11 October 2010

Everyone gets a ribbon, or at least a test......

Welcome to the first of 12 (yes, the same number as the number of donuts I had for breakfast) entries on specific problems in American education.

I could try to be especially funny with these, but the material doesn't lend itself to comedy, so I'll try to end with a marginally humorous story which is tangentially related to the rant at hand.

Today, we begin with the problem of comparing ourselves to others using standardized testing. Many people wring their hands every 3 or so years, when international tests show that American students rank somewhere below, in 2006, Iceland. We, rightfully so, believe that we should be creating smarter students than Iceland. Perhaps, one thinks, there is more to this story.

I think that tests like the PISA, which is what we use to compare nations against each other, is nice for comparing how well we know math or science or reading. Is there cause for some concern that our students are slightly less educated in algebra than Slovakians? Probably. Is there need for wholesale change and education reform? I don't think so.

To understand why I think that we're ok, we need a small history lesson, so bear with me. American education was created (as we know it) in the early days of the Republic, in fact, it predates the Constitution. The founders understood that in order to have a functioning representative democracy, you needed, at the minimum, a functionally educated citizenry. So, in the Northwest Ordinance of 1785, they provided for free, public education, supported by 1 plot in each township in the Northwest Territory.

As time passed, schools became more than places for education, but became tools of socialization. For a nation of immigrants, from diverse backgrounds, religions, and languages, American schools do something that very few other industrialized nations do, they provide a common history and background, instilling "American" values in all students (or as many as we can).
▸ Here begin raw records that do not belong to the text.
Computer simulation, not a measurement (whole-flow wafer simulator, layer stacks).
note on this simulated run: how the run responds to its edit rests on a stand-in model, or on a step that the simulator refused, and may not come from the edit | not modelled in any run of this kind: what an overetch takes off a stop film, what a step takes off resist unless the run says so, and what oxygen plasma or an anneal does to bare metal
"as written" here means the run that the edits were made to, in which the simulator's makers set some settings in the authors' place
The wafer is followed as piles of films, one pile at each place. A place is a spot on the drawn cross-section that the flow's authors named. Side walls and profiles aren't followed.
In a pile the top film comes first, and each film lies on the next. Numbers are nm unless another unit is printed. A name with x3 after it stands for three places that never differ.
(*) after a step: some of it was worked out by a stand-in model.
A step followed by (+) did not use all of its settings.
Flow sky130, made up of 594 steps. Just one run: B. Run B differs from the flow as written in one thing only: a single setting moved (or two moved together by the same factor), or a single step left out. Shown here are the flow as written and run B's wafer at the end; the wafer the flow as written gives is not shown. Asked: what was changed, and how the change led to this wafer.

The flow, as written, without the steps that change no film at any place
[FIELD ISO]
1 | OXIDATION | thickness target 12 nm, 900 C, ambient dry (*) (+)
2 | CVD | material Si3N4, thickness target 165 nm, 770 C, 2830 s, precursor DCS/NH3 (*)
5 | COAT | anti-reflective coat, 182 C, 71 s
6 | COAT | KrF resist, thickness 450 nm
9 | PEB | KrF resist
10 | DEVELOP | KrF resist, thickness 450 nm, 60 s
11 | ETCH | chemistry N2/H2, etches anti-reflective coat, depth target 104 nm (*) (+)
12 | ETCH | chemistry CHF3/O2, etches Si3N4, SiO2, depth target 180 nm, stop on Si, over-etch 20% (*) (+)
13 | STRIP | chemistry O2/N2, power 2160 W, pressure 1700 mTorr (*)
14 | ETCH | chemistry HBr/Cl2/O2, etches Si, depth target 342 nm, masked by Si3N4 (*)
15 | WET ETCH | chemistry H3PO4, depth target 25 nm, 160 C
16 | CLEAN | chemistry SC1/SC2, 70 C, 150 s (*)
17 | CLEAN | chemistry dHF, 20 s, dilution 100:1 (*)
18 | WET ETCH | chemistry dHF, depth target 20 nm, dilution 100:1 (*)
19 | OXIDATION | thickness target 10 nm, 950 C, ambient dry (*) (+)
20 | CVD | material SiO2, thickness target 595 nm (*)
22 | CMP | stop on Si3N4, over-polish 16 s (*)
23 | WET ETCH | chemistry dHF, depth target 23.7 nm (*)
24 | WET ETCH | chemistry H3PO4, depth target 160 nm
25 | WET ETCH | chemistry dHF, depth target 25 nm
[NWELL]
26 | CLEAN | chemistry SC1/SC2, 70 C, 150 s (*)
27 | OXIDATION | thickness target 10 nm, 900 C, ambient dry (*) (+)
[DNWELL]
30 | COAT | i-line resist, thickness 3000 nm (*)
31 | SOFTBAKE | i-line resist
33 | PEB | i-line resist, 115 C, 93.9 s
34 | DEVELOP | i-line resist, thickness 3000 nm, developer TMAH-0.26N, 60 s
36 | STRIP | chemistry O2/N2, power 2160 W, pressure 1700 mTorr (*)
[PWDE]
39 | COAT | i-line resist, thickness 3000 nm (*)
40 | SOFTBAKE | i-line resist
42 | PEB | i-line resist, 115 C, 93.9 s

Also, due to the fact that Americans value the opportunity to succeed for everybody (every kindergartner is told that they could one day be President), American students are rarely separated prior to the conclusion of secondary school. So when a school tests it's kids here, it tests all of them. I can only speak for the three schools I've worked at, but they haven't offered a lower math until the 11th/12th grade level. So.....

The PISA is designed to test 15 and 16 year olds, since that is the end of compulsory education in most developed nations. While that is practically true, the vast majority of American students continue their studies through their 18th year. So, since we don't offer lower math, students "stuck" in math that has no practical application to their life, and therefore, they take the PISA, and our scores go down. (For what it's worth, we scored within 60 points of the top in 2003 math, about 15% off of the top nation, Finland). So our sophomores, world-wide, earned a B. Now, I'm not thrilled with a B, but considering all of the other things we did with those sophomores, I'll take it. Perhaps we shouldn't be wringing our hands over how sophomores do on a standardized test. Because we know that sophomores are dumb. Ask someone who has children who are sophomores. They'll admit it.

So, perhaps we shouldn't freak out. Perhaps we should look at high school graduates, ask if they can be productive members of society or not, and if the answer is yes, then we should be pleased. I understand that as a practical matter, schools need some fixing, but I'm not always convinced that the situation is as dire as the media often makes it out to be.

But that's just me.

Tomorrow, I'll rant about how tests are actually making American students dumber and more useless to society.

And now, the tangential story I promised

In the state where I teach, children have to take a standardized test, but the results don't bar them from graduation, so in reality our "high-stakes" test, is only high-stakes for teachers, and kids don't give a flying rat's ass about it.

But teachers do, and schools do, so to maximize the potential for good scores, teachers get together and "clean" test books (i.e. we erase stray marks, make sure that the names are correct, so on and so on). While you're doing this, you get to scan over the student responses.

I'll never forget my favorite student response in an essay booklet. Here it is, in it's entirety:

"I like green. I like bears. It would be awesome if there were a green bear"

Tomorrow: Why we take these damn tests, anyway.


  1. and I've always wondered how the green bear kid scored for that "paragraph"

  2. Yes yes, the "Green Bear". I remeber it well. I proctered that test. It hurt me inside that I was not allowed to make the student write more. It hurt me inside that when I accidently glanced at their answer I remembered I was not allowed to look. It hurt me inside that the student thinks a response of that nature is acceptable. Finally, it hurts the school because the student transfered before the school year was even out. The bad essay made the school average worse, and the student wasn't around for us to teach them.